Recall, that the independence can be stated in terms of cell probabilities as a product of marginal probabilities,

\(\pi_{ij}=\pi_{i+}\pi_{+j}\quad i = 1, \ldots, I, j = 1, \ldots, J\)

and in terms of cell frequencies,

\(\mu_{ij}=n\pi_{ij}=n\pi_{i+}\pi_{+j}\quad i = 1, \ldots, I, j = 1, \ldots, J\)

By taking natural logarithms on both sides of "=" sign, we obtain the loglinear model of independence:

\(\log(\mu_{ij}) = \lambda+\lambda_i^A+\lambda_j^B\)

where superscripts A and B are just used to denote the two categorical variables.
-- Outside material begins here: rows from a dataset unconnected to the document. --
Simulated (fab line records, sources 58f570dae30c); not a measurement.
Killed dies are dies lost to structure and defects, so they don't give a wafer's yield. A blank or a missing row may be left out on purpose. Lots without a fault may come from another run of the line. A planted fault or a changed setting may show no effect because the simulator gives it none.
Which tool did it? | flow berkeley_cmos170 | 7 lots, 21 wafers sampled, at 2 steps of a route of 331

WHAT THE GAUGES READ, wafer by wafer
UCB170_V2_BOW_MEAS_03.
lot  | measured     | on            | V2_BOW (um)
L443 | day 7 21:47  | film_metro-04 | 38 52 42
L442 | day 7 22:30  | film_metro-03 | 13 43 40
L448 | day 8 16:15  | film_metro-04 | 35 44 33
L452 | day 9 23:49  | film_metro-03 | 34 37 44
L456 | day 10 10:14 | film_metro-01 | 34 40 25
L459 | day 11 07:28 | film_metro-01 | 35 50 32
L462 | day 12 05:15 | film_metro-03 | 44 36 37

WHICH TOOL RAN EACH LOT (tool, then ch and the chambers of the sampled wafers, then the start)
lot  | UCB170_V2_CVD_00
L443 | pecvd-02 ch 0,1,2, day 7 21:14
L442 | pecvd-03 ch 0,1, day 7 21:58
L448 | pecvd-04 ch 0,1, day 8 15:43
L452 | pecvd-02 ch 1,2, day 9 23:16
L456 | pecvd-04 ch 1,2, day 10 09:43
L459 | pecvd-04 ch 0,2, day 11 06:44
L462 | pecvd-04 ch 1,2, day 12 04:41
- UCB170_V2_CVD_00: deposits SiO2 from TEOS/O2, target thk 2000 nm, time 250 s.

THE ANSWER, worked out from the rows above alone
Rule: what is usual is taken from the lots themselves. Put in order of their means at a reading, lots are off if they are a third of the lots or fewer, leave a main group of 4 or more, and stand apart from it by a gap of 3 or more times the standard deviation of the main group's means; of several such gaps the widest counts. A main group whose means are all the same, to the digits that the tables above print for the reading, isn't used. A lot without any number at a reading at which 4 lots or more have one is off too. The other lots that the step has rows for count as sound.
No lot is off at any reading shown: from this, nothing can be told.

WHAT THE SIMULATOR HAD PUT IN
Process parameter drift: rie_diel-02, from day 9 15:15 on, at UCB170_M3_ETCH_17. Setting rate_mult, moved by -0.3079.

This is an ANOVA type-representation where:

- \(\lambda\) represents the "overall" effect, or the grand mean of the logarithms of the expected counts, and it ensures that \(\sum_i \sum_j \mu_{ij} = n\), that is, the expected cell counts under the fitted model add up to the total sample size \(n\).
- \(\lambda^A_I\) represents the "main" effect of variable A, or a deviation from the grand mean, and it ensures that \(\sum_j \mu_{ij} = n_{i+}\), that is, the marginal totals under the fitted model add up to the observed marginal counts. It represents the effect of classification in row \(i\).
- \(\lambda^B_J\) represents the "main" effect of variable B, or a deviation from the grand mean, and it ensures that \(\sum_i \mu_{ij} = n+j\). This is the effect of classification in column j.
- \(\lambda^A_I=\lambda^B_J=0\), or alternatively, \(\sum_i \lambda^{A}_{i} = \sum_j \lambda^{B}_{j} = 0\), to deal with over-parametrization (see below).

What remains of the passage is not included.